Let $B$ be a unital Banach algebra and $A$ be a Banach subalgebra of $B$ containing the identity of $B.$ Let $a \in A$ be such that there exists a sequence $\{a_n\}_{n \geq 1}$ in $\text {GL} (A)$ such that $\lim\limits a_n = a.$ If $a \in \text {GL} (B),$ then show that $a \in \text {GL} (A).$
$\textbf {My Attempt} :$ I am trying to show that $a_n^{-1} \to a^{-1}.$ For that I used the following identity $$a_n^{-1} - a^{-1} = a_{n}^{-1} (a - a_n) a^{-1}.$$ So if we can show that $\{\|a_n^{-1}\|\}_{n \geq 1}$ is a bounded sequence of non-negative real numbers then we are through.

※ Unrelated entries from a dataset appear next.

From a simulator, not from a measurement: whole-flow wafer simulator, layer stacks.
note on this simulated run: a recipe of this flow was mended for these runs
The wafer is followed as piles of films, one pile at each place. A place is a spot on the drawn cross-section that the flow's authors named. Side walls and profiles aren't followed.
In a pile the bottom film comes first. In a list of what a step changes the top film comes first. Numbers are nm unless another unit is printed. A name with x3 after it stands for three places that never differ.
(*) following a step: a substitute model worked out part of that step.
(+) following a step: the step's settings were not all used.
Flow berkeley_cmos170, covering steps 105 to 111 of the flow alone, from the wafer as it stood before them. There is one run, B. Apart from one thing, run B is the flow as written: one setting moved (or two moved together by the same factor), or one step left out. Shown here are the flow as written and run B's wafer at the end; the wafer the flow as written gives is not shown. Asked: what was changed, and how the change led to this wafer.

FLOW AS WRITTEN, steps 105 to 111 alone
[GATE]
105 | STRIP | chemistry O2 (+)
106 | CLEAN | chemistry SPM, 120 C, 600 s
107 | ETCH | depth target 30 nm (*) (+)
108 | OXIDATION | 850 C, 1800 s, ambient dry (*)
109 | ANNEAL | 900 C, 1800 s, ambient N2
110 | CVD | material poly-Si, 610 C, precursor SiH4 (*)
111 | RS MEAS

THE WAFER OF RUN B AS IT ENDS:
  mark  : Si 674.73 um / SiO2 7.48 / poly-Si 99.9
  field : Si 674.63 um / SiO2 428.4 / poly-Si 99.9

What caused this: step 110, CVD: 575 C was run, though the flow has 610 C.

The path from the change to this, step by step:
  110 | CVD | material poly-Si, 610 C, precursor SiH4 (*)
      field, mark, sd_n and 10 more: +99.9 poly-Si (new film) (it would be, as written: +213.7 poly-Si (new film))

But this is where I got stuck. Any small hint in this regard would be warmly appreciated.
Thanks a bunch.
Since $a$ is invertible, you may assume without loss of generality that $a=1$. So we assume that $a_n\to 1$. Then \begin{align} \|1-a_n^{-1}\|&=\|a_n(1-a_n^{-1})+1-a_n^{-1}-a_n(1-a_n^{-1})\|\\[0.3cm] &=\|(a_n-1) + (1-a_n)(1-a_n^{-1})\|\\[0.3cm] &\leq\|1-a_n\|+\|1-a_n\|\,\|1-a_n^{-1}\|. \end{align} Regrouping, and as long as $\|1-a_n\|<1$ (which is guaranteed for $n$ big enough), $$ \|1-a_n^{-1}\|\leq \frac{\|1-a_n\|}{1-\|1-a_n\|} $$